Dave Chappelle‘s latest standup, Sticks & Stones, has gotten a lot of press because of the subject of his jokes, not necessarily the quality. The legendary standup’s latest Netflix hour has a surprise ending and a lot of jokes that have sparked a debate about what’s appropriate to joke about in the first place.
Chappelle said in the special that he didn’t believe those that accused Michael Jackson of sexual abuse when they were children. He seemed to directly address Leaving Neverland, a documentary chronicling the abuse claims of two men who say they were sexually abused by Chappelle when they were children. Chappelle called the content of the movie “really nasty sh*t” and also said, “don’t watch it.”
“I don’t believe these motherf*ckers… I don’t think he did it, but you know what? Even if he did do it… you know what I mean? I mean, it’s Michael Jackson. I know more than half the people in this room have been molested in their lives, but it wasn’t no goddamn Michael Jackson, was it? This kid got his dick sucked by the King of Pop. All we get is awkward Thanksgivings for the rest of our lives.”
It’s something that got a lot of attention when the special hit Netflix, especially given how graphic and harrowing the details of the Leaving Neverland documentary were. And according to Deadline, Leaving Neverland director Dan Reed responded to Chappelle’s comments at the Creative Arts Emmys on Saturday. He called the comments “repulsive” and said, whether it was a joke or not, Chappelle wasn’t being funny in this case.
“I don’t think Dave Chappelle was very funny or clever to do what he did. You know, mocking kids who were raped by famous people, its like: Is that funny?” Reed said.

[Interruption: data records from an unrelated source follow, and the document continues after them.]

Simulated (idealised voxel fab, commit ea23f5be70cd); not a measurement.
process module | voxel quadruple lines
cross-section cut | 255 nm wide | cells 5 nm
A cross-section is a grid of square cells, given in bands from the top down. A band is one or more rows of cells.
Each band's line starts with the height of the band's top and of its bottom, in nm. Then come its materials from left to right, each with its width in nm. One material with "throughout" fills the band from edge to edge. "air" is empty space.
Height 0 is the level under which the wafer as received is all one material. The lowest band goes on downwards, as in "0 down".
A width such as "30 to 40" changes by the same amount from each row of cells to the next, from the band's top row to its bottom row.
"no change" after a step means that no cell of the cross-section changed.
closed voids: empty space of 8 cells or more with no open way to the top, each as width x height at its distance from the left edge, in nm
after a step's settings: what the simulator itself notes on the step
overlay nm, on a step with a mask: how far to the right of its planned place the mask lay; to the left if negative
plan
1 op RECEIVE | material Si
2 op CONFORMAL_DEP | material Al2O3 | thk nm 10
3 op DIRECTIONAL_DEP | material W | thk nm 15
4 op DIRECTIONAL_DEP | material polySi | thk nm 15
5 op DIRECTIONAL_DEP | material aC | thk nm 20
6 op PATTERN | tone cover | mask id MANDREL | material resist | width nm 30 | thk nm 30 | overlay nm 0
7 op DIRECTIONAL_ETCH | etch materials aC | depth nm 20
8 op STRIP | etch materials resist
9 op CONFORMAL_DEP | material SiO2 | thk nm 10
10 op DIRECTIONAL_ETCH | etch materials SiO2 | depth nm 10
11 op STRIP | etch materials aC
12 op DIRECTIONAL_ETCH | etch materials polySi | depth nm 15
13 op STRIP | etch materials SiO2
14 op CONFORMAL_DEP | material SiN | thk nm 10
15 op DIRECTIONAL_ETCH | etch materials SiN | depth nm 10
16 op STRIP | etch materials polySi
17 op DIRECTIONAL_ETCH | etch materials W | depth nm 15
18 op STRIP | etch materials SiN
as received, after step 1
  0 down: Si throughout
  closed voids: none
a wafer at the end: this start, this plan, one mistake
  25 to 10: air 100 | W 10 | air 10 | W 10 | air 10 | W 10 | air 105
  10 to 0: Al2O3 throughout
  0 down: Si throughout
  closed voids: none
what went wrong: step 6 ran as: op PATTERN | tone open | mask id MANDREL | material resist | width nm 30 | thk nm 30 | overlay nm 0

“Some people think it’s funny, but I don’t want this film to be positioned as part of the sort of ‘Cancel Culture,’” added the director, whose HBO docuseries investigated the alleged sex abuse of minors by Michael Jackson, at the height of the singer’s career.
Reed said there wasn’t anything in the documentary that demanded Jackson needed to be canceled or that people should stop listening to his music. But his comments about Chappelle certainly make it clear that joking about something as serious and traumatic as this doesn’t fly with Reed.